Looking at this today, The Future by Campbell McGrath in the Virginia Quarterly Review.
I was initially much seduced by a string of very engaging bucolic images in this one, in particular, a forest where infant ferns grow shapely as serpents or violins and I thought
… if I could drift among the stars
as among a cloud of milkweed spores, or jellyfish.
and
a place where atoms and stars
resemble shy animals learning to eat from our hand.
are lovely lines.
The notion of naming years as opposed to numbering them I thought was a very deft encapsulation – showing that what the author feels is at the root of our helplessness before time the future is our wonky/inadequate relationship with time the present and time past. But once I began to think about the intellectual structure behind the piece, I found some unsatisfying weaknesses, including a lack of convincing metaphorical progression or unity. Each element of the piece is metaphorically represented by way too many unrelated things for my liking – the future is a stream in a forest; it is stars; some undefined personified entity watching us (S6); an unexplored land; a frozen waste; then a lonely hermit. Similarly, too much happens to the self in S8 – a primitive settler in L1-2; a tree in L3; then an animal-charmer in L4-5. It would be nice to have all elements refer back to each with more coherence and parallelism. Also the intellectual progression doesn’t really work for me: the argument as I read it is: we have a deficient relationship with/conception of the past/present, we should fix that. The future can’t understand our not understanding it (even Einstein, by the way, only got a wispy glimpse of it, like Magellan, who in turn is like Eric the Red – do we really need these side-paths?). To get a better grip on the future, we need to reconfigure our relationship with ourselves (this is how I read S8). And I end up asking: what happened to reconfiguring “us and the years” from earlier on in the piece? It would have been nice to come back to that enticing and relevant specific, instead of ending on such a broad we’re all wrong and we need drastic fixing if we want to get the future conclusion.

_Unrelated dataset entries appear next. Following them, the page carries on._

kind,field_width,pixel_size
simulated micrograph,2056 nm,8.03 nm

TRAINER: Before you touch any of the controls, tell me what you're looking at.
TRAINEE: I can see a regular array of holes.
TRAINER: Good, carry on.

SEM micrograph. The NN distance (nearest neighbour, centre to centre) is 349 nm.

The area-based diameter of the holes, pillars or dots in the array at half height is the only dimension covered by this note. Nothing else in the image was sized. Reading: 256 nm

This at the moment seems to me to be two separate pieces – S3-5 being one and the remainder being the second. They could be made to mesh – and you can see how that was intended – but right now it’s not working for me. But still, a very pleasant read and, as I said, some very attractive imagery. And I must say I love the notion of naming years, like hurricanes or moon craters, but how to make a common frame of reference? 1992 was “annus horribilis” for Elizabeth II, but it was a pretty good or at least OK year for millions of others, heh.